AS EXCELLENT as Ford’s new EcoLPi Falcon might be, the LPG-powered model was never going to resurrect struggling sales of the Australian-built large car overnight.
But the Blue Oval must be worried about the extremely low numbers in the factory-fit LPG market after its substantial investment in the new system and expectations that at the very least EcoLPi models would outsell the old E-Gas models, which accounted for 25 per cent of total Falcon sales.
The latest VFACTS figures show that EcoLPi could have accounted for no more than 8.5 per cent of Falcon sedan sales in November, when the Blue Oval managed only 1483 sales overall for the large sedan.
And last week an excise on LPG fuel was also introduced in Australia for the first time, which will result in higher gas prices and less benefit in running a gas-powered vehicle.
Ford management has not revealed exact sales forecasts for EcoLPi or total Falcon sales, and has denied information from GoAuto sources that just one in 10 inline sixes built in Geelong would be LPG versions.
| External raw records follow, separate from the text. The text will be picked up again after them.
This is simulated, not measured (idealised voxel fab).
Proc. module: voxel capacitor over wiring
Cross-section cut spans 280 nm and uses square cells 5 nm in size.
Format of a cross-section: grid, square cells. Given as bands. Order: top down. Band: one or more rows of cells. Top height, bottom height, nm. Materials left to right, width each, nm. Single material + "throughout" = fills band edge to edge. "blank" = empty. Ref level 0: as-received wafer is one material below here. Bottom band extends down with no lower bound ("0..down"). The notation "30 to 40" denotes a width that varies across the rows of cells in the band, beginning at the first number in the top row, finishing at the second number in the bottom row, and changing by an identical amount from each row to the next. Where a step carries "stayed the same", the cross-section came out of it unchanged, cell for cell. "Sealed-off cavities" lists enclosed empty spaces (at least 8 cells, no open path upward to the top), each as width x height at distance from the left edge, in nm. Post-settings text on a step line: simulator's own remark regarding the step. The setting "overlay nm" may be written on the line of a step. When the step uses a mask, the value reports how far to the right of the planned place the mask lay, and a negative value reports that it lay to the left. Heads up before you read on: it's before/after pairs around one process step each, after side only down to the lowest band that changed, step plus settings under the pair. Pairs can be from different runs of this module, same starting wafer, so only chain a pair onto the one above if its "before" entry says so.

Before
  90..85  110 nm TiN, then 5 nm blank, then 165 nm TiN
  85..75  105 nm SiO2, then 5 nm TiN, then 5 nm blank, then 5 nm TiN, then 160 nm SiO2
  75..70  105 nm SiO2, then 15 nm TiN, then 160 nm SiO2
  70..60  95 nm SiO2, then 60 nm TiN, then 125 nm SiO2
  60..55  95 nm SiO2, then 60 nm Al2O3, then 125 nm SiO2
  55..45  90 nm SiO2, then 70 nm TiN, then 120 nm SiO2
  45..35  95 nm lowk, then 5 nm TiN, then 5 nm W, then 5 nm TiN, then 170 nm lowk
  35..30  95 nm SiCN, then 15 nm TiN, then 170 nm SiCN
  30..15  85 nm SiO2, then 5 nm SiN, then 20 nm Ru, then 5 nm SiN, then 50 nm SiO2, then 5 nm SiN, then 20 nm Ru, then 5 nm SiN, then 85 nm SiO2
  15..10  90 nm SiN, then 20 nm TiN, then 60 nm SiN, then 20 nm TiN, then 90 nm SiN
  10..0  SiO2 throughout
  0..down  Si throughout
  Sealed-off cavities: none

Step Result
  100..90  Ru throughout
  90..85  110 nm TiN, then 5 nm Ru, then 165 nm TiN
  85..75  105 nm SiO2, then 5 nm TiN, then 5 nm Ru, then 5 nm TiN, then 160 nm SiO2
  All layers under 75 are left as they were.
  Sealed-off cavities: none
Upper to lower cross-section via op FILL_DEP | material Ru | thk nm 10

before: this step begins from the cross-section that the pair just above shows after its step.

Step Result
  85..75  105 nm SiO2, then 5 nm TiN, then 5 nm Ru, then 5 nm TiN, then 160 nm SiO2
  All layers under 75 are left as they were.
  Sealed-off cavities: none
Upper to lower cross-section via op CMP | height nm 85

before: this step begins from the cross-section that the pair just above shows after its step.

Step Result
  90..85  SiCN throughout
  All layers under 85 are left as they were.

However, at the launch of the new model there was much talk of pent-up demand from customers after the previous E-Gas model’s discontinuation in September 2010 and the first deliveries of EcoLPi in August, and that it would at least provide the basis for growth in Falcon sales.
Left: Ford Australia president and CEO Bob Graziano.
The aim was for EcoLPi to boost new Falcon registrations in the second half of 2011, with the four-cylinder turbo-petrol EcoBoost Falcon – which GoAuto sampled last week ahead of its launch early next year – providing further stimulus.
Ford Australia president and CEO Bob Graziano said last week that EcoLPi was helping recover sales volume the company lost when it stopped building E-Gas Falcons due to tougher emissions regulations.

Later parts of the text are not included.